Figure 4 and figs. S2 to S6 and S8 to S12 used normalized surface elevations to reveal the continuous nature of troughs from grounded to floating ice in shear margins. These troughs are identifiable in surface elevation transects perpendicular to the shear margins (Figs. 3, C and D, and 4, B to Dand figs. S2 to S6 and S8 to S12), but they are difficult to represent in continuous, gridded views of shear margin elevations due to the strong elevation gradients present near grounding lines. Removing the background trend makes the troughs apparent.

To remove the background trend, we selected a grounding line region with high shear strain rates and drew a trace (blue dashed lines in Fig. 4A) along the approximate center of the shear margin, according to the shear strain rates. It is unlikely that troughs will follow the center of the shear margins precisely, due to complex shear margin flow as well as differential accumulation and firn densification (34). Therefore, we generated elevation profiles perpendicular to the trace (figs. S2 to S6A and S8 to S12A) that were long enough to span the entire shear margin, ensuring that the shear margin trough was included somewhere in each profile.

We extracted elevations along the perpendicular profiles and used these to recreate the original topography, which is shown in Fig. 4F and figs. S2 to S6E and S8 to S12E. There are two important advantages to using these perpendicular profiles to represent the topography: (i) Plotting the profiles on a regular grid effectively straightens the shear margins so that they are approximately parallel to the edges of the grid; and (ii) because troughs are expected to be approximately parallel to shear margins, topography normalization will most clearly reveal troughs if it is applied to slices that are perpendicular to the trough, so that none of the cross-trough trend is removed from the data.

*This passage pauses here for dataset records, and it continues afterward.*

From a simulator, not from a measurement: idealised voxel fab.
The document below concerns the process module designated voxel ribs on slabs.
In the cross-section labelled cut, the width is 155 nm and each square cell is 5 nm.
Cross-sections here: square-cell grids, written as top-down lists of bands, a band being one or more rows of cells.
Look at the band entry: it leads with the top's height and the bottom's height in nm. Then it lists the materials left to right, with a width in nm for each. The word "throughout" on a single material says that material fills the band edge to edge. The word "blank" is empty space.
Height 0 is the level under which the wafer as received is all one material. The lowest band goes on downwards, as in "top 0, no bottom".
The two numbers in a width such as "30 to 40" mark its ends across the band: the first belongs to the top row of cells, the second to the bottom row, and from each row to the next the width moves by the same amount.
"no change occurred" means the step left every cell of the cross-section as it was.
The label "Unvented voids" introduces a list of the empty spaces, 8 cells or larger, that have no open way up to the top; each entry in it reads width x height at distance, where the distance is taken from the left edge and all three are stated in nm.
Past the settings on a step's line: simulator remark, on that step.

We selected the point with the minimum elevation in the central half of each perpendicular transect. This point was assumed to be the bottom of a shear margin trough. Each perpendicular transect was then adjusted linearly up or down so that the new trough bottom points all aligned at the mean trough bottom elevation. The resulting gridded and normalized elevation plots are shown in Fig. 4G and figs. S2 to S6F and S8 to S12F. If the plot showed that the trough bottom lay outside the central half of each perpendicular transect, then we reran the code to select the minimum value in the first or second half of each perpendicular transect. At no time did we manually dictate the exact locations of the trough bottoms.